When the new batch of women enters the Officers Training Academy in Chennai on September 30 for a 10-month rigorous course to become officers in the Indian Army, it will have among them two women who have already conquered a battle of their own.
Rediff.com's Archana Masih speaks to Nidhi Dubey and Swati Mahadik who will join the Indian Army as officers just as their deceased soldier husbands did before them.
When Nidhi Dubey boarded a train from Bhopal to Chennai on Wednesday, it was a journey which was a culmination of a seven-year struggle.
In the run-up to the journey, she had been waking up early in the morning to go for a 5 km run, spending time at the gym and practicing swimming in the evening. In between all that, she was organising her paperwork and spending as much time with her 7-year-old son, whom she had left behind with her mother in Sagar, Madhya Pradesh.
Nidhi's soldier husband Naik Mukesh Dubey had died of a cardiac arrest in 2009, a year after their wedding -- she had hardly stayed with him for 4 to 5 months in that year.
Widowed at 21 and four months pregnant, she returned to her parents' home in Sagar. Five months after her husband's passing, she gave birth to a son. Nidhi then decided to do an MBA in Indore and later taught in the Army School in Dhana.
A few years ago, she came across an advertisement in the newspaper which said that widows of armed personnel could join the armed forces.
Nidhi Dubey's heart was set. She began training to become an army officer.
"I decided to join the army in 2014. I had the passion that I will make it," Nidhi says over the phone from Sagar. She drew a widow's pension of Rs 8,330 which was 30% of the last salary drawn by her husband and was determined to rebuild her life in the army once again.
"She would wake up at 4 am and go for a run, go to school after that, help her son with homework, do her own preparation for the entrance test, finish the house work and spend time in the gym every evening," says Jailaxmi Vinayak, wife of retired Brigadier R Vinayak in Bhopal, who was one of the many who rallied in their support for Nidhi.
The Mahar Regimental Centre to which her husband belonged gave her special permission to attend Service Selection Board preparatory classes only meant for jawans.
But it wasn't easy. Nidhi appeared for the entrance test five times and only made it in the fifth and final attempt. However, there was one more problem.
Though she had cleared the exam, there was only one vacancy for a war widow at the Academy ,but there were two widows who had cleared the 5-phased Service Selection Board exam for that one vacancy.
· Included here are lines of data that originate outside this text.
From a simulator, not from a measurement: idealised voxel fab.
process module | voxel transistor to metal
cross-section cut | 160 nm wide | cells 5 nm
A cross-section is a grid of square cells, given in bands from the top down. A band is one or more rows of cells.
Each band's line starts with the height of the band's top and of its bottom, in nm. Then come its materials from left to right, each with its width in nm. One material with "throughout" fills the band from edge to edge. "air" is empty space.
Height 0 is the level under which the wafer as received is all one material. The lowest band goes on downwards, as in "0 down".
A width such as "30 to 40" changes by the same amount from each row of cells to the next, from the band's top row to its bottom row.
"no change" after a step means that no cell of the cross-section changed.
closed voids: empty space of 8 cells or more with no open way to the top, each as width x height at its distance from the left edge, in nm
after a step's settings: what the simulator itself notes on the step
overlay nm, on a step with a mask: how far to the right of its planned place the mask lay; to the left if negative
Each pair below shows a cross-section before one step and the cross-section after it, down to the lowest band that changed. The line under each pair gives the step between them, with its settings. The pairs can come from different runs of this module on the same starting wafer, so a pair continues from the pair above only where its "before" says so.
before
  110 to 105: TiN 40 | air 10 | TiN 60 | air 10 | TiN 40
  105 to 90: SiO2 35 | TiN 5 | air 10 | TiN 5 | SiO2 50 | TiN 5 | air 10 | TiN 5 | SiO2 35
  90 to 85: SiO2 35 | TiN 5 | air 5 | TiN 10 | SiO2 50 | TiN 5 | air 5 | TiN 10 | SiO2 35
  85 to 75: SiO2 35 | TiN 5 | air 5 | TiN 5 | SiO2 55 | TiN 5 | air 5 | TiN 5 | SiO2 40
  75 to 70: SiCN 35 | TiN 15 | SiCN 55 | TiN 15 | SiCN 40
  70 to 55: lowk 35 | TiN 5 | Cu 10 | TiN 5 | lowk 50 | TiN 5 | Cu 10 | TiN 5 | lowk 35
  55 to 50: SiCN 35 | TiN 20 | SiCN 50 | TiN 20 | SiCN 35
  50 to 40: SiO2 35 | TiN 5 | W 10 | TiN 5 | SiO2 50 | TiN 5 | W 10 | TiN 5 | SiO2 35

When Brigadier R Vinayak heard of this during an interaction with war widows in Madhya Pradesh, he advised her to write to Army Headquarters requesting an additional vacancy. The army finally agreed.
"I want to be a good officer, able to take right decisions," says Nidhi, "I also want to send my son to a Sainik School so that he too can join the army like his father and mother."
At the Academy, Nidhi will be joined by the courageous Swati Mahadik, the wife of martyred Colonel Santosh Mahadik, who sacrificed his life battling terrorists in Kupwara in November last year.
Swati says she had decided to follow in her husband's footsteps when she was bringing his coffin from Udhampur to his native Satara in Maharashtra.
"I could see him in a mirror in his uniform. It was first an emotional decision, but later on I resolved that this was how I could give the children and me a disciplined life that Santosh wanted us to have," says the mother of two, over the phone en route from Pune to Satara.
"Economically, he had empowered us, but I wanted to be independent and he would be proud that I am joining the army," she says.
The defence ministry and the army gave her an age relaxation which she felt removed the biggest hurdle between her and an army career.
In the days before joining the Academy, Swati hired a fitness coach to keep up with the tough physical standards during the course. "Santosh was a fitness freak while I did not even enjoy going for walks," she says with a laugh, "He used to say one should sweat in a workout and now I sweat just like him."
While her 11-year-old daughter and 6-year-old son are in boarding school, she will be able to have them with her once she becomes an officer.
"My daughter is very understanding. I explained to her that she will have to be in the hostel for two years. My son is too young and will be with me in a year. They understand that first I have to settle myself," she says.
Talking about her martyred husband, a para-commando who was decorated with a Shaurya Chakra, she says the qualities of Colonel Mahadik that shone through was his hard work, down to earth nature and a leadership that earned him the love of his troops.
"He worked as a leader, not as a boss and I would like to carry that," she says.
On the cusp of a new chapter in life after an excruciatingly difficult year, Swati Mahadik says she is satisfied. She still cries in grief, but the intensity of the pain has reduced.
"I miss him. I know I can't bring Santosh back but apart from that whatever I could get I have got. I feel there is something to look forward to now."